Where would we go?

Jesus was not only the Messiah, not only the Son of God — he was a celebrity. He was known for being known. And not everyone who followed him did so for the right reasons. The longer they hung around, the more they heard him say things that conflicted with their hopes. Eventually, disappointed or even offended, they turned and walked away.

We don’t know how many people were there in the synagogue the day John describes at the end of chapter 6 of his gospel. We don’t know how many decided to give up on Jesus, nor how many stayed. But we know that Peter and the others in Jesus’ inner circle were still there, and that Jesus had an important question to ask them:

Jesus asked the Twelve, “Do you also want to leave?”  

Simon Peter answered, “Lord, where would we go? You have the words of eternal life. We believe and know that you are God’s holy one.”

Jesus replied, “Didn’t I choose you twelve? Yet one of you is a devil.” He was speaking of Judas, Simon Iscariot’s son, for he, one of the Twelve, was going to betray him.  (John 6:67-71, CEB)

Not surprisingly, Peter is the one who answers the question. And he is bold and confident in speaking for the group. As biblical scholars would say, his use of the pronouns “you” and “we” are emphatic: “Lord, you have the words of eternal life, and we believe.”

All throughout the earlier conversation in the synagogue, Jesus had been trying to redirect his listeners: You’re looking for bread to fill your stomachs. What you should be looking for is the “bread” that leads to eternal life. But that’s not why they were pursuing him, and they couldn’t hear the words for the gracious promise they were.

But Peter gets it — at least that part of it. Eternal life was what they were after, and Jesus was the only way there. Moreover, he calls Jesus “God’s holy one.” It’s uncertain from where Peter got the title, but it is reminiscent of one of God’s names in the Old Testament: “the Holy One of Israel.” It’s quite possible that Peter meant more than he could say.

I imagine the others nodding in agreement as Peter spoke. “We believe!” he said confidently.

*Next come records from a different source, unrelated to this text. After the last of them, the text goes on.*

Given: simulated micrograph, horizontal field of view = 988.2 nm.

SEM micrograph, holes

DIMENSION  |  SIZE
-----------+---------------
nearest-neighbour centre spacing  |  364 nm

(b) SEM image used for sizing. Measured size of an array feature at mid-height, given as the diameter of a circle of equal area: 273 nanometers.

But Jesus knew better. He had just been abandoned by a good number of fickle followers, and he already knew who his betrayer would be (vss. 64, 71). God had chosen Israel to be his people, and there followed generations of waffling between faith and faithlessness, between exclusive devotion and idolatry. Likewise, Jesus had chosen twelve men — a new Israel, if you like, in parallel to the twelve tribes — but not all of them believed, no matter what Peter might say.

People can say the right things, act in the expected ways, and even have Jesus stickers on their cars. But God alone knows the true state of their faith. That’s why people outside of the church so often find the lives of people inside the church so hypocritically disappointing. We, too, may be disappointed by the actions of our brothers and sisters, as they are disappointed with ours.

But it comes down to this: where else would we go for the words of eternal life?